An Earthquake Frees Us from our Worldly Prison
About midnight, while Paul and Silas were praying and singing hymns to God as the prisoners listened, there was suddenly such a severe earthquake that the foundations of the jail shook; all the doors flew open, and the chains of all were pulled loose.
– Acts of the Apostles 16: 25-26 – 6th Tuesday of Easter Season, Year A
In Philippi, Paul and Silas had success in leading one family to Christ and expelled an evil spirit from a slave woman “with an oracular spirit.” When the owner of the woman lost his income derived from his slave’s “fortune-telling,” he accused Paul and Silas of 1) being Jews disturbing the city and 2) advocating customs contrary to Roman law. For this, the city’s magistrate and citizens beat Paul and Silas with rods and imprisoned them under “maximum security” with their feet chained to a stake.

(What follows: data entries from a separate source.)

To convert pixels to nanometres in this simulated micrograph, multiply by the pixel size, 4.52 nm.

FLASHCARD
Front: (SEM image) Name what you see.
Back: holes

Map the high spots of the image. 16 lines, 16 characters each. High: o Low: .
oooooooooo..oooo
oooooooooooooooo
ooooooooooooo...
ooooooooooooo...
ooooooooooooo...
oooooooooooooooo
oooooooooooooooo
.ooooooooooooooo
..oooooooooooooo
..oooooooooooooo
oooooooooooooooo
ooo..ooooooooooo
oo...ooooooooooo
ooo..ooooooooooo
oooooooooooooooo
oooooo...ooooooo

Instead of succumbing to the pain of their wounds and despair, they prayed and were singing hymns to God. Not only did other prisoners listen, but presumably also the jailer, perhaps the most imprisoned of all, since jail guards have no release date from the dehumanizing conditions of their jail.
What was it like for the prisoners and the jailer to hear the optimism and hope of Paul and Silas when they had been locked up in the strictest possible way by the world’s standards? How did it challenge their assumptions about the power of material conditions of imprisonment compared to the spiritual freedom in the attitudes of Paul and Silas?
Then an earthquake intervenes, breaks down the foundations of the jail and rips them from their chains. Yet they do not voluntarily leave, thereby saving the jailer from the death penalty that the jail guards of Peter suffered. Their kindness may well have proved the final act that led the jailer to ask for salvation from them and become converted.
In a spiritual interpretation, this passage is a meditation on how we are freed from our bondage to self and released into the eternal world of the spirit. The jail represents this world, ha olam ha zeh, in Hebrew. This is the world of material appearances, the apple that delights the eyes and the temptation to “understand good and evil” in our own self-centered, human way. This is the world where we seek to be gods unto ourselves. It appears to us as freedom, but actually is the false freedom of licentiousness. This world – ha olam ha zeh enslaves us to a sterile life of self and a dying material reality – known in Hinduism as maya and blinds us to the eternal ha olam ha bah, the world to come.
In a way, the citizens were correct. In showing their power to free people spiritually from the illusion of appearances, Paul and Silas were attacking the citizens’ reality. Naturally, the world’s system, enshrined in Roman law, responded with the weapons at its disposal – pain, humiliation and prison.
What must happen to break the power of the world’s system? The destruction must fall on “the foundations of the jail.” Pain must be met with praise, humiliation with dignity, physical confinement with spiritual freedom, despair with hope in “things not seen”.
This is spiritual power, apparently weak and trifling compared to this world’s power, but in fact, in its weakness, it undermines the tottering Goliath of worldly power. In the end, the jailer himself is baptized, and perhaps with the water used in baptism, he bathes the wounds of Paul and Silas.
‘A beautiful exchange,” the Venerable Bede remarks in his Commentary on the Acts of the Apostles 16.33. “for them (the jailer) washed the wounds of their blows, and through them he was relieved of the wounds of his own guilty acts.”